And after that Jedi Mind Trick, nobody wound up in prison. *Poof* Realtors, investment bankers, mortgage brokers..all cut from the same no-accountability cloth.
South Carolina requires borrowers obtain counsel, but I don’t know if financial counseling is part of the attorney’s duties. Do you know winstongator?
No idea. NC definitely doesn’t require financial counseling as part of the attorney’s duties, and I don’t even know if an attorney is required.
My general understanding is that a licensed attorney must perform or supervise tasks related to the closing and the borrower must have the opportunity to select the attorney (in a mortgage loan of a 1-4 unit residential owner-occupied dwelling).
I wonder if a SC closing attorney may limit the scope of his/her representation to the issues related to closing docs? i.e. Does a SC attorney present at the closing being paid by the borrower (from proceeds related to the mortgage) have a duty to counsel his/her client on whether or not the loan itself is a “good idea”?

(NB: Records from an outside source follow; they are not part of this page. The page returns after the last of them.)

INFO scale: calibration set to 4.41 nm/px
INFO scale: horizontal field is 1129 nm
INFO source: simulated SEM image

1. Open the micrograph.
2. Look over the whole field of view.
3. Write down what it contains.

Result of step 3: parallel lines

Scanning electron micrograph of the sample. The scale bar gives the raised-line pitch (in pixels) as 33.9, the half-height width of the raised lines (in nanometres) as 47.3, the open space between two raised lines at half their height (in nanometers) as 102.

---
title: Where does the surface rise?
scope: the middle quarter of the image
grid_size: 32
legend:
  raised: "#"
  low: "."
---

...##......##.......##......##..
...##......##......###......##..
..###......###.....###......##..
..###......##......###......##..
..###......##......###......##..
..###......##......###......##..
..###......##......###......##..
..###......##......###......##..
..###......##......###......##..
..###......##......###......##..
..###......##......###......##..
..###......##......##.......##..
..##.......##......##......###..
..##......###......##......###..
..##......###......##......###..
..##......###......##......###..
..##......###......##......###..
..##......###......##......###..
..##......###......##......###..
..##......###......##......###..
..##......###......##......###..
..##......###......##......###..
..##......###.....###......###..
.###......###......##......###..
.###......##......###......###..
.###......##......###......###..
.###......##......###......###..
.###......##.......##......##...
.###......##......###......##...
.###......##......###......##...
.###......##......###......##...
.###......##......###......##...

“…Our supreme court traditionally has recognized several functions that must be performed or supervised by an attorney: (1) title search; (2) document preparation; (3) loan closing; (4) recording instruments; and (5) disbursement of loan proceeds…” http://www.nelsonmullins.com/DocumentDepot/Smith_Matrix_Commentary.pdf
IR,
I think you’ve got a typo under the “maintenance and replacement reserves” above….. $5063/month seems kinda steep
I believe that’s the median cost in Irvine, according to PR 🙂
Heck, even a broken clock is right twice a day…allow him to cling to his ‘reality’ ’cause you never know….it could happen
it could happen….and I could win the lotto too.
Newspapers are struggling these days. If real estate companies/brokers are the ones buying ads then why do you think they have these op-ed pieces instead of real news. It’s the OC, of course!
The real question is why has cash flow value and fundamental value diverged from each other in the last ten years?
There absolutely was a debt bubble.
But there is something else hidden in the weeds for areas like Irvine, that goes beyond the debt
There are no weeds in Irvine.
Irvine is different. It’s just an amazing coincidence that the fundamental value of Irvine real estate increased at an unprecidented rate at the same time the rest of the country was experiencing a “debt bubble”.
It’s just an amazing coincidence
http://www.crackthecode.us/images/28_Yorktown_Nothing_To_See_Here.jpg
By golly, if it’s in the Orange County Register, that paragon of journalistic objectivity, then it is for certain absolute truth. Who are we to question it?
That’s true. It’s like questioning Ben Bernanke, the paragon of banking objectivity.
Over decades home price increases are pretty much in line with inflation. If you accept the bubble started in 2000, then home prices should now be about 30% higher.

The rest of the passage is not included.